# DATA 1030 Exploratory Data Analysis Lab


## Lab Overview
* **TA Demo** Run `jupyter nbconvert data1030_eda_lab.ipynb --to slides --post serve` in the directory of this notebook
* **Students** Please run `jupyter-notebook` in the directory of this notebook
* Download the datasets [hubway_trips.csv](https://drive.google.com/open?id=1UDy46QKDDBoAhoQGQkKvrCDBq058qHtx) and [hubway_stations.csv](https://drive.google.com/open?id=1I45gpcbiPzWu_peSzK0OM65DvB5WeOeC)
* Please complete all the TODOs. **Most of the tasks require 1-2 lines of code.**
* When in doubt, reference the Pandas and Scikit-Learn documentation.

In [None]:
# Run this cell before completing the tasks below

%matplotlib inline
import matplotlib
import pandas as pd # package for data analysis, reading in the data, summarizing data, manipulating data
import numpy as np # package for math operations
import matplotlib.pyplot as plt # package for plotting
from IPython.display import Image
from sklearn import preprocessing, neighbors

# Dataset - Hubway Bike Rentals
* Bike trips taken with a variety of metrics collected on the trip
* Questions that the data can answer:
  * Where do Hubway users ride? 
  * When do they ride? 
  * How far do they go? 
  * Which stations are most popular? 
  * On what days of the week are most rides taken? 
  * How do user patterns differ between members and casual riders? 

# DATA EXPLORATION

# First look at the data

* Read in raw data - we will be using [Pandas](http://pandas.pydata.org/pandas-docs/stable/10min.html) to make a DataFrame. 
* What are the attributes of the data?
* Summary statistics

In [None]:
trips = pd.read_csv('hubway_trips.csv') # read in the data as a DataFrame
trips.head() # shows the first couple of rows of the dataset

What is the dimensionality of our dataset (number of rows, number of columns)?

In [None]:
print(trips.shape) # what is the dimensionality of our dataset (number of rows, number of columns)

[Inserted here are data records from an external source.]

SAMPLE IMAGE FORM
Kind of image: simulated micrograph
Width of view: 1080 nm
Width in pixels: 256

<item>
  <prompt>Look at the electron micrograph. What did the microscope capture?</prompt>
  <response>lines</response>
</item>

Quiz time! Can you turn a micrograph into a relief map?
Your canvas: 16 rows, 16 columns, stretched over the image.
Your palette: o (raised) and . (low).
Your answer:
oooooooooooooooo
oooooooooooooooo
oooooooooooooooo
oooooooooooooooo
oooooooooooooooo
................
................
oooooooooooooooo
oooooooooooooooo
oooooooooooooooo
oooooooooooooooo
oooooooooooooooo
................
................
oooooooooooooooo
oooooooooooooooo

Summary statistics for our dataset for both numerical and categorical variables:

In [None]:
trips.describe(include = 'all') # get counts and summary statistics for the data (include is to show results for numerical and categorical data)

# Selecting and Filtering Data
* Select columns you are interested in

In [None]:
columns_you_want = ['start_date', 'end_date'] # specify columns you're interested in
chosen_columns = trips[columns_you_want] # select the columns
chosen_columns.head() # show first couple of lines of this new variable 

Filter the data - let's get the data of all the millennials
- eg. get the data of female: female = trips[trips.gender == 'Female']

In [None]:
# TODO: filter the data and get all the millennials (born after 1982)
# YOUR CODE HERE

# Split Data by Groups
* [Split](https://pandas.pydata.org/pandas-docs/stable/groupby.html) bike trips by type of user (registered vs. casual)
* Check out the [GroupBy function](https://jakevdp.github.io/PythonDataScienceHandbook/03.08-aggregation-and-grouping.html#GroupBy:-Split,-Apply,-Combine) from the Python Data Science Handbook

In [None]:
# TODO: split the data into different user groups based on subsc_type and answer the following question
# Q: Are the bike trips between registered and casual users different in duration?
# YOUR CODE HERE

# Applying a Function
* Apply a function to a column of a DataFrame
* Let's transform start date to get a year of the rider when the bike was checked out

In [None]:
def get_age(x):
    """
    Calculate the age of the user.
    x : birth date and start date in that order
    """
    birthdate = x[0]
    startdate = x[1]
    # start date comes in the form of "7/28/2011 10:12:00"
    # get just the year digits
    check_out_year = int(startdate[-13:-9])
    age = check_out_year - birthdate
    return age

In [None]:
trips['age'] = trips[['birth_date', 'start_date']].apply(get_age, axis=1)
trips['age'].head()

# Join data from another dataset 
* Location (latitude and longitude) corresponsing to each bike station
* DataFrame.join is a convenient method for combining the columns of two potentially differently-indexed DataFrames into a single result DataFrame
* Check out the [join function](https://jakevdp.github.io/PythonDataScienceHandbook/03.07-merge-and-join.html#The-left_index-and-right_index-keywords) from the Python Data Science Handbook

In [None]:
stations = pd.read_csv('hubway_stations.csv')[['id', 'lat', 'lng']]
stations.head()

In [None]:
# TODO: join the two datasets (stations and trips) by strt_statn
# YOUR CODE HERE

# DATA VISUALIZATION
* identify hidden patterns and trends
* formulate hypothesis
* determine best steps for modeling
* communicate results

Let's explore users that only ride for a relatively short amount of time (less than 2 hours). We will also remove trips where some information about the trip is missing using [dropna() function](https://pandas.pydata.org/pandas-docs/stable/generated/pandas.DataFrame.dropna.html) to make plotting easier.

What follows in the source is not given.